Financial Reports 1st Quarter 2022

24 May, 2022

Net profit in the first quarter: NIS 1,154 million
Compared to NIS 676 million in the corresponding period last year
Increase of 70.7%

Return on equity in the first quarter: *21.9%
Compared to 14.1% in the corresponding period and 15.8% for 2021

Financing revenues in the first quarter: NIS 2,261 million
Compared to NIS 1,880 million in the first quarter of 2021
Increase of 20.3%

Outstanding growth in credit to the public: NIS 282.9 billion for Q1
Increase of 13.4% compared to the corresponding period last year

In the first quarter, the loan portfolio increased by NIS 11.5 billion
Similar to the average annual performance in 2015-2020**
Cost Income Ratio***: 43.2%


* Excluding capital gain from realized properties amounting to NIS 279 million, return on equity is 16.6%
** Excluding Union Bank credit
** Excluding the aforementioned capital gain, cost-income ratio in the first quarter is 48.8%


Accelerated credit growth, while proactively managing the Bank's capital


In line with improvements in the local economy in the first quarter of 2022, and despite the Omicron outbreak in January,
an accelerated growth in credit to the public was recorded.

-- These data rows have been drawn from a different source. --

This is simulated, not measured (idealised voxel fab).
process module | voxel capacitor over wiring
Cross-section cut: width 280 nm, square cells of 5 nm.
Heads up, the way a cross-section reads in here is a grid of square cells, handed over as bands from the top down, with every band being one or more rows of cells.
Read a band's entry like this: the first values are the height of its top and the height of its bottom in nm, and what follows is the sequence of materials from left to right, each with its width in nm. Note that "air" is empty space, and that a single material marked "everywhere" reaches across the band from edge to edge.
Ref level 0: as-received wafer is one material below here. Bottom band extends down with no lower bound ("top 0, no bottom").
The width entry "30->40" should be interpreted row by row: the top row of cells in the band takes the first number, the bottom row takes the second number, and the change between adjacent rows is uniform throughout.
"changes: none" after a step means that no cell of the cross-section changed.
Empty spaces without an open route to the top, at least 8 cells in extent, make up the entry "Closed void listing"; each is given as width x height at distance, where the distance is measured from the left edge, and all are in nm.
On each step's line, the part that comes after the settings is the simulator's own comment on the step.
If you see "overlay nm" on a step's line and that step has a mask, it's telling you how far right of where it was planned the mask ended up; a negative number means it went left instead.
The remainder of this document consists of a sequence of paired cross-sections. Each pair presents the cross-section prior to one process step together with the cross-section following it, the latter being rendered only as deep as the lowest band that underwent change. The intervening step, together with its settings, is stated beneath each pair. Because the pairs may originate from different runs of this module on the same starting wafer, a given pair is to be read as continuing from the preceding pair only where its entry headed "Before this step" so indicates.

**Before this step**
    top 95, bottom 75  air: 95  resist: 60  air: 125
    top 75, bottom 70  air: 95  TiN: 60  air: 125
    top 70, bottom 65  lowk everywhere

As of the end of the first quarter, total credit amounted to NIS 283 billion, compared to NIS 249.5 billion at the end of the
corresponding period – an increase of 13.4%. The portfolio growth was evident in most segments both in retail and
business operating segments, which posted double-digit growth. Thus, inter alia, at the end of the first quarter of this year,
credit to large businesses amounted to NIS 25.6 billion, an increase of 23.2% over the corresponding period; credit to
medium businesses reached NIS 11.4 billion – an increase of 17.3% compared to end of the first quarter of 2021; and
housing loans at the end of the first quarter of this year amounted to NIS 181 billion – an increase of 14.2% compared to
the corresponding period last year.

Concurrently, the Bank continues to take diverse actions with regard to capital management in order, inter alia, to support
its activity growth momentum. In this regard, in March the Bank signed an innovative transaction to insure a housing loans
portfolio, amounting to NIS 3.7 billion, with an international re-insurer who is among the top 10 re-insurers world-wide.
Through this move, which is unprecedented in the Israeli banking system, the Bank released additional capital for various
other requirements and utilizations.


Implementation of the Union Bank merger plan and its contribution to Group's profit


Since September 30, 2020, the completion date of the Union Bank acquisition transaction, the Bank has been acting to
execute the merger of Union Bank into Mizrahi Tefahot, in accordance with a specified plan prepared for this purpose. To
date, 16 of 35 Union Bank branches have been closed and tens of thousands of customers have been transitioned to
Mizrahi Tefahot branches, in a move carried out jointly by teams from both banks, to ensure a smooth, friendly transition.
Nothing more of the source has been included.